The Unintentional Activist
On March 2nd 1955 15-year-old Claudette Colvin was learning about Negro history at Booker T. Washington High School, one of Alabama’s segregated schools. Her classmates openly talked about the difficulties they faced each day, like not being able to eat at the same lunch counters or being allowed to try on clothing in white areas of the town. Soon after the school day was over Colvin boarded a Capital Heights bus downtown, ironically at the same place Parks would board a different bus nine months later. The bus driver ordered her to give up her seat for a white rider, but Colvin adamantly refused. She yelled that her constitutional rights were being violated and refused to budge.
Despite being a minor, she was handcuffed, booked on several charges(including disobeying segregation laws), and was put in jail. After a few tense hours behind bars her minister was able to pay her bail, and Colvin and the rest of her family spent a sleepless night waiting for possible violence from public retaliation. Eventually Colvin was tried and the jury found her guilty. She was put on probation, and she was forever known as a trouble maker in her town.
Colvin’s experience did help with Browder v. Gayle, the case that ended bus segregation on Montgomery public buses, but overall Colvin’s story was left out of the history books. It’s hard to believe that people wouldn’t know about a story as dramatic and shocking as Colvin’s, but there are several reasons why Colvin ended up not showing up in classrooms in February.
“Politics”
When Colvin was asked about why Rosa Parks got recognition for her acts and she didn’t, she chalked it up to politics. Rosa had the typical ideal “middle class African-American” look. Rosa was a sweet middle-aged woman, had a respectable background, and was “well behaved”. Colvin had been described as “mouthy, “feisty”, and generally out spoken. The NAACP and others involved in the Civil Rights Movement thought a mild mannered adult would be better suited for the difficult task of being the face of a movement. There was also another unspoken reason that Parks may have been chosen over Colvin: Parks was considerably lighter skinned than Colvin. According to a New York Times article, Colvin’s mother urged her to, “let Rosa be the one” because “white people aren’t going to bother Rosa, her skin is lighter than yours and they like her.”
Before Parks and Colvin
Now if you want to get technical about it, there were a plenty of other African American women before Colvin and Parks who were actively challenging transportation segregation. In 1854 Elizabeth Jennings Graham fought for her right to ride in a streetcar in NYC when a conductor ordered her to exit the crowded car so a white person could take her seat. In 1946 Irene Morgan fought to keep her seat on a Greyhound bus. Hell in 1955 there was yet another segregation court battle raging over a 1953 incident where Sarah Keys, a Women’s Army Corps private, was forced to give up her seat to a white marine. All of these women fought for their right for equality and their names don’t pop up in too many history books either, but there’s something about Colvin’s incident that just makes it a compelling and important piece of Civil Rights history. Colvin didn’t have an easy life after that fateful day in March. She got pregnant, was shunned by both white society and black society, and had significant difficulty finding work because of her arrest record. She eventually moved to New York to work as a CNA, but the incident changed her life forever.
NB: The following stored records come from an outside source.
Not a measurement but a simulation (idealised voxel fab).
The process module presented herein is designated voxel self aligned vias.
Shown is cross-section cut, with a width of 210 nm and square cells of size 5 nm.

Nobody is trying to take away credit from the other brave men and women of all colors who actively fought against segregation, but it’s time to recognize the people who didn’t get footnotes in our American history textbooks. If anything Colvin’s story can teach us that change can occur anywhere at anytime, whether we’re ready for it or not. Never forget your principles and beliefs; you’ll never know when the time will come to put them to the test.
When most people think of the infamous Montgomery Bus Boycott, they think of Dr. King, Rosa Parks, and countless other young black men and women. Few people know that a teenager in Montgomery, Claudette Colvin, was challenging transportation segregation laws before the Civil Rights celebrities were. Her incident preceded Parks by a mere nine months, but Rosa’s struggle got the most notoriety.
The Unintentional Activist
On March 2nd 1955 15-year-old Claudette Colvin was learning about Negro history at Booker T. Washington High School, one of Alabama’s segregated schools. Her classmates openly talked about the difficulties they faced each day, like not being able to eat at the same lunch counters or being allowed to try on clothing in white areas of the town. Soon after the school day was over Colvin boarded a Capital Heights bus downtown, ironically at the same place Parks would board a different bus nine months later. The bus driver ordered her to give up her seat for a white rider, but Colvin adamantly refused. She yelled that her constitutional rights were being violated and refused to budge.
Despite being a minor, she was handcuffed, booked on several charges(including disobeying segregation laws), and was put in jail. After a few tense hours behind bars her minister was able to pay her bail, and Colvin and the rest of her family spent a sleepless night waiting for possible violence from public retaliation. Eventually Colvin was tried and the jury found her guilty. She was put on probation, and she was forever known as a trouble maker in her town.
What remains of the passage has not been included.